This is useful also when not working with pathways.
yes I completely agree, just like some other submodules of pypath should be split into standalone modules. it only matter of when I will have a little time to do it
@deeenes Thanks for the solution. Some edges were lost (419 edges to be exact) during the conversion but besides that, It worked well.
On second look, I am actually loosing 419 edges using pypath ID conversion compared to 169 edges lost when direct UniProt's ID mapping was used. I haven't tested how much of the lost edges in both cases overlap.
thanks @ManavalanG for pointing this out. is there a way to find at least one pair of IDs which is mapped correctly by UniProt but not pypath? this way I could trace back the reason.
@deeenes Glad to help but I have to do it indirectly!! I will be away from the computer that has pypath for a while. So instead, I'm attaching the output files and script used. Hope this helps.

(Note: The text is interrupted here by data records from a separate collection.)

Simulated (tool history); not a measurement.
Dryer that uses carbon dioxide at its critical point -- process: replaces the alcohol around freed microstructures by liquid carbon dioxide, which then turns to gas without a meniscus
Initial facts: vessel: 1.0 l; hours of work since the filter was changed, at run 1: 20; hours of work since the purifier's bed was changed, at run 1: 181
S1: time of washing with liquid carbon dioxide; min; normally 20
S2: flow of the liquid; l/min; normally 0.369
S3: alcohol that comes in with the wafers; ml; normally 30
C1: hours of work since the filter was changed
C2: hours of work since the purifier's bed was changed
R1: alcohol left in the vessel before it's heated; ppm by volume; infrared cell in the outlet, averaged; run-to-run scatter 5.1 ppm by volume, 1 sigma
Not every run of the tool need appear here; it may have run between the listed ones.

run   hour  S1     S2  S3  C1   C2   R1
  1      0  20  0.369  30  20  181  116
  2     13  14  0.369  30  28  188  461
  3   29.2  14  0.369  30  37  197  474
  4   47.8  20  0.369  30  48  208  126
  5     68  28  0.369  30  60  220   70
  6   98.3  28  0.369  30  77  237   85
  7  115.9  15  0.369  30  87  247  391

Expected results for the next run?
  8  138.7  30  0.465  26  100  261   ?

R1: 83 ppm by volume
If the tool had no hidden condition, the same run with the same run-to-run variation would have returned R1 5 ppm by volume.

thanks @ManavalanG , I compared the 2 lists, and I found only one Entrez ID which is missing from your translation with pypath
and present in the one by UniProt. this ID is 114815, I could translate it to UniProt from Entrez and the other way around, so I don't see pypath is unable to translate this particular ID. see the comparison of your lists in the first, and the translation of the missing ID in the second code block:
#!/usr/bin/env python
fnPp = 'entrez_idconv/omnipath_interactions_entrezIDs_using_pypath.tsv'
fnUp = 'entrez_idconv/omnipath_interactions_entrezIDs_direct_mapping.tsv'
with open(fnPp, 'r') as fp:
lPp = set([tuple(sorted(p.split()))
for p in fp.read().split('\n') if len(p)])
with open(fnUp, 'r') as fp:
lUp = set([tuple(sorted(p.split()))
for p in fp.read().split('\n') if len(p)])
print('pypath mapped pairs: %u\nUniProt mapped pairs: %u\nintersect: %u' % (
len(lPp), len(lUp), len(lPp & lUp)))
lEpp = set(e for p in lPp for e in p)
lEup = set(e for p in lUp for e in p)
print('pypath mapped IDs: %u\nUniProt mapped IDs: %u\n'
'intersect: %u\nthe IDs missing from pypath: %s' % (
len(lEpp), len(lEup), len(lEpp & lEup), ', '.join(lEup - lEpp)))
import pypath
pypath.maps.mapListUniprot[('entrez', 'uniprot')].bi = True
m = pypath.mapping.Mapper()
m.map_name('114815', 'entrez', 'uniprot')
# returns ['Q8WY21']
m.map_name('Q8WY21', 'uniprot', 'entrez')
# returns ['114815']
@deeenes Here are the edges that fail when converted using pypath.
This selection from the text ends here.